I’m going away on Boxing Day for a week with my partner and my parents. There’s a really good Smokehouse with shop at Glasson Dock near to where we’re staying and I’m sure they sell smoked Crab.
My partner has to leave for business purposes for a couple of days during the holiday so I’ll cook it then. He can’t abide fish. My family and I love it.
Mike Hultquist says
Sounds great, Paul. Smoked crab! That is going to be seriously delicious. Enjoy!
Mamma2004 says
What would you recommend in place of the mayonnaise? In some dishes I use plain Greek yogurt, but I am not sure whether that would work here. Thank you!
Mike Hultquist says
It's hard to replace the thick, creamy combination of mayonnaise, or the flavor. Greek yogurt can work, if it's thick enough, though won't match the richness. Still would be good, though. Or you can use a combination of yogurt with mayo. A mix of yogurt with cream cheese would be interesting, just enough to thicken it up.
Ramya says
Cant wait to make this soon for me can i use tofu and vegan worcestershire sauce i never had crab cakes with creamy crab cake sauce before perfect for my after office snacks love your recipes as always brightens up my day everyday after work
Mike Hultquist says
Thanks, Ramya. Enjoy.
Bella says
One of the best crab cakes, I have had. Mike you have great site and wonderful recipes. Oh, I use corn flour in my crab cakes, the texture is finer.
Mike Hultquist says
Excellent! Glad you enjoyed it, Bella!
Kathy says
Can you freeze uncooked or cooked crab cake mix? I am planning on making tomorrow but not sure if I should 1/2 the recipe or make and freeze?

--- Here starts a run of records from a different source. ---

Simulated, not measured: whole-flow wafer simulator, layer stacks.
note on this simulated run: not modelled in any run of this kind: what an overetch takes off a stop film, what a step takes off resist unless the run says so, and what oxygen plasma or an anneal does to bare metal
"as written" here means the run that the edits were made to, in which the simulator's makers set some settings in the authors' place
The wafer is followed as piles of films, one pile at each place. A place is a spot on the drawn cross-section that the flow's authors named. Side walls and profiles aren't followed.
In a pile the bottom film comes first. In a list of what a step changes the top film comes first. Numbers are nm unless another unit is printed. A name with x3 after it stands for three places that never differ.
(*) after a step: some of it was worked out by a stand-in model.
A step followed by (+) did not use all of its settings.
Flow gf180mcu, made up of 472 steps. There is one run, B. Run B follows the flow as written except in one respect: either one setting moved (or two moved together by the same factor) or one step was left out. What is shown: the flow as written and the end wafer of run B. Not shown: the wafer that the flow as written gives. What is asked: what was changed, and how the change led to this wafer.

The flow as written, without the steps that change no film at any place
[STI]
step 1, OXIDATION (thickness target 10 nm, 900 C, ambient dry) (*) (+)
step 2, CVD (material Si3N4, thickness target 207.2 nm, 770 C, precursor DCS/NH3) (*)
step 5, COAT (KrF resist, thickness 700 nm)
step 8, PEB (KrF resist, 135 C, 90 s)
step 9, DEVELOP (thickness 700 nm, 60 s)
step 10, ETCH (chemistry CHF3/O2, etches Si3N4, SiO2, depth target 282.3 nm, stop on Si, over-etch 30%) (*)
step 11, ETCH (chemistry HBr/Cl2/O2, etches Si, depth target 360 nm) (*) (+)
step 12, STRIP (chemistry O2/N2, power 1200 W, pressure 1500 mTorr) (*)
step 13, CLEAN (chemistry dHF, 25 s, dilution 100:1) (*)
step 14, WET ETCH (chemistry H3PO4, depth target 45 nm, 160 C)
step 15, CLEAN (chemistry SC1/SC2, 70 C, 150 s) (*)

Michael Hultquist - Chili Pepper Madness says
Kathy, you can freeze the uncooked crab cakes. I would separate them with freezer paper and seal them for freezing. Then, cook as needed. You should be able to cook them from frozen, but be sure to cook all the way through.
Kierra says
Omg! I tried this recipe today! I loved it. Soooo flavorful!!!
Michael Hultquist - Chili Pepper Madness says
Thanks, Kierra! We love these. A favorite for sure!
Kevin Moser says
The crab cakes were very good. The Cajun Cream Sauce was AMAZING! I used the sauce as a salad dressing, too...
We repurposed the crab cakes later in the weeks in a tuna noodle casserole - of course minus the tuna.
Michael Hultquist - Chili Pepper Madness says
Kevin, Yes, I agree that both the sauce and the crab cakes themselves are easy to re-purpose and make another delicious meal.
crystal frischman says
My crab cakes all fell apart as soon as I flipped them over and i followed the recipe to a T. No worries, I turned it into a stir fry but man they were WAY too salty for my liking. That was a lot of work for such a salty messy crab cake.
Michael Hultquist - Chili Pepper Madness says
Sorry to hear, Crystal. Crab cakes are pretty flaky and light, and can fall apart. Next time you can add in more breadcrumbs to firm them up, or set them into the freezer to help them hold better. I hate to use too much breadcrumbs, as I want the crab flavor to shine. The recipe calls for "salt to taste". If yours was salty, it is probably from the Cajun seasoning blend you used. You may want to review the contents. I like to make my own blend without salt so I can add my own salt to taste per recipe. Sorry again for any issues.
Bryan says
Did anyone else find them to be very salty? I used Slap Ya Mama Cajun seasoning, and 2 tbs seems overwhelming.
Michael Hultquist - Chili Pepper Madness says
Hey, Bryan. Some Cajun seasoning brands contain salt, so that can certainly be a factor. I usually make my own blend without salt then add salt to taste to avoid these types of issues. I love Slap Ya Mama blend, though, but would taste and adjust as I go along. Sorry for the issue.
Tom Fiore says
Start with Old Bay seasoning instead of premixed Cajun seasonings. All of them seem to love their salt way too much. With the heat in Old Bay you probably don't need much of any salt to get good flavor.
Mike Hultquist says
Old Bay seasoning is mentioned in the recipe post as an alternative. Definitely review the salt content of any store bought seasoning. They can often be quite high, which is a reason I like to make my own blends.
Coconut says
Was in search of a nice cajun-type sauce for my Mardis Gras-themed dinner, and Googled upon this site. Only made the sauce part of this recipe...but even just that is amazing! Will definitely be making this again. Thanks so much for sharing your fabulous recipe.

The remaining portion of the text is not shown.